When time to finish the piece came, I realized that distressing a piece did not preclude the perfection of a new piece to begin with. I still needed to create a fine surface as though the piece would look new. All of the planing, sanding, and rounding edges was just as necessary. Only then would the distressing look authentic. Of course, deciding how to distress the piece was another step. So much of what is called distressing today has to do with painting techniques. Yet only the inside of the tray was painted; the rest was stained and finished. The distressing was of a physical nature by creating dents, pits, and scratches to replicate years of use and moving around. After reading a particular take from some article, I took screw-drivers, hammers, chisels, nails, screws, kitchen mallets, and chains to numerous pieces of scrap wood to come up with a suitable distressing technique and look. I finally settled on a large screw-driver, a hammer, and a chain.

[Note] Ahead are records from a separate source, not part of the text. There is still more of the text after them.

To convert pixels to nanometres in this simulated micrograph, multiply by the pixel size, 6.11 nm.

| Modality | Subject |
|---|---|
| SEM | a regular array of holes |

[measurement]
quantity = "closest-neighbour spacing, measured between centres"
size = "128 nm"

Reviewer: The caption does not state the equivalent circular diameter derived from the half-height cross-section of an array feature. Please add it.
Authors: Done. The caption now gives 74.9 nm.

But that first whack was personally distressing! The “perfection” of the piece was now defined by how well I made it imperfect. Gouging, hammering, and throwing a chain at a piece of furniture was something I had not needed before for my own work. It was actually enjoyable when I got in the swing of things. In the end, I believe the piece had a conservative yet sufficient take on the distressing. At that point I added some penciling in dents to darken them as well as some around some nails at the base of the tray, before and after the applying of the stain. A three coat application of clear shellac and then wax finished the process.
To say I was pleased with the result would be an understatement, and so was the recipient. The piece not only replicated the form of the original, but had much of the character, though designed for a different use. Needless to say, this type of distressing is now part of my arsenal of furniture techniques. And my ideal of perfection has a deeper meaning than before.